Photo by D Sharon Pruitt

My friend Renee, who writes the blog Lessons From Teachers and Twits, recently struck a chord when she wrote a post about an incident where she witnessed parents kowtowing to their child’s demands. She posed the question — what kind of parent are you? Do you say YES to your child to avoid the possible unpleasant meltdowns? Do you have fear of disappointing your child? Do you think your child should always be happy?

I had replied to my friend’s post that I think that I actually have the opposite issue at hand. NO comes easily… maybe too easily. NO has often been my default answer. Until I watched Yes Man with Jim Carrey…

After loving the movie, I decided to try to answer YES more often with my kids to see what would occur. Stopping the pattern of saying NO took effort. This is what I learned from saying YES.

1) Yes took me outside to shoot hoops.

2) Yes dragged me from my computer to play Guess Who and Uno Spin.

3) Yes had me playing Guess Who and Uno Spin over and over and over.

4) Yes had me walk away from something I was doing to immediately fix whatever dilemma was at hand… homework issues, typing in website addresses, helping to look for something that went missing, buying those project materials the day they were asked for instead of waiting until the day before the project is due (note to self… do not teach children the fine art of procrastination).
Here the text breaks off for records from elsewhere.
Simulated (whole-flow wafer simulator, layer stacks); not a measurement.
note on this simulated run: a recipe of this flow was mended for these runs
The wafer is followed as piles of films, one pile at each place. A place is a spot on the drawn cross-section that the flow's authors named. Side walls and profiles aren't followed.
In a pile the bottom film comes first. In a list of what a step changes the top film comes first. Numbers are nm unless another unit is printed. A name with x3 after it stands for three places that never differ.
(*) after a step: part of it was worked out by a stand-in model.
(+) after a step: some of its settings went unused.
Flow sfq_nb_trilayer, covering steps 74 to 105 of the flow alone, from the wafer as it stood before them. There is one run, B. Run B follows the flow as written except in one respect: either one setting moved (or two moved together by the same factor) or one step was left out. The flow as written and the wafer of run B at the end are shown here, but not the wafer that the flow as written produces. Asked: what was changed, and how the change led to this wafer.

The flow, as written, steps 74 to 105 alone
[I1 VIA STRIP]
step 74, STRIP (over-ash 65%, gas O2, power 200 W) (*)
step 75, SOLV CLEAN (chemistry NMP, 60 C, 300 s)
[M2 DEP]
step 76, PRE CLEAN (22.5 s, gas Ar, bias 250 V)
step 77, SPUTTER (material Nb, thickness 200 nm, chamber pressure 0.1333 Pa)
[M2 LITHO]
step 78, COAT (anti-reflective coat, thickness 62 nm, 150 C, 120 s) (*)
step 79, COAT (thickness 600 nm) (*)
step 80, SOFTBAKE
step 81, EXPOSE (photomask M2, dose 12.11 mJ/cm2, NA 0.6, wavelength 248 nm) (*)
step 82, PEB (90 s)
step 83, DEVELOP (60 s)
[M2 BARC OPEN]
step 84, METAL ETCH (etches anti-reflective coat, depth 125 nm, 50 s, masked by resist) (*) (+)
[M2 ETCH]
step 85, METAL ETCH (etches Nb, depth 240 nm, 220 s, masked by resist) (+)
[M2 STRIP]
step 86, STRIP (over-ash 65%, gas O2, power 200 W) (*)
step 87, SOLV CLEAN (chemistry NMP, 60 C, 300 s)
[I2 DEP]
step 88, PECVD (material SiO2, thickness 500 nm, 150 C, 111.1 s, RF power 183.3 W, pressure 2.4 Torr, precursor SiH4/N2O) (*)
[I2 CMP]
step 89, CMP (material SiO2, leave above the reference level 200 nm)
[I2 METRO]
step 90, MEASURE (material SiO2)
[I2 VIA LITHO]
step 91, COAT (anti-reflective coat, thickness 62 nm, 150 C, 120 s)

I found that YES pulled me away from my little bubbles of selfish escapes found in a book or on the computer or phone and back into the lives of my kids. I didn’t overindulge them in junk food (they probably knew better than to even try), but I did  overindulge them in time with me. Connecting with one’s parents is what kids are really looking for anyway—not that extra hot dog or Barbie doll or hour of tv.

So YES did not lead me into indulging the kids in “stuff ” but it did lead me into indulging the kids in the stuff that life is really about. Say YES to connecting with your kids, but say no to that second hot dog.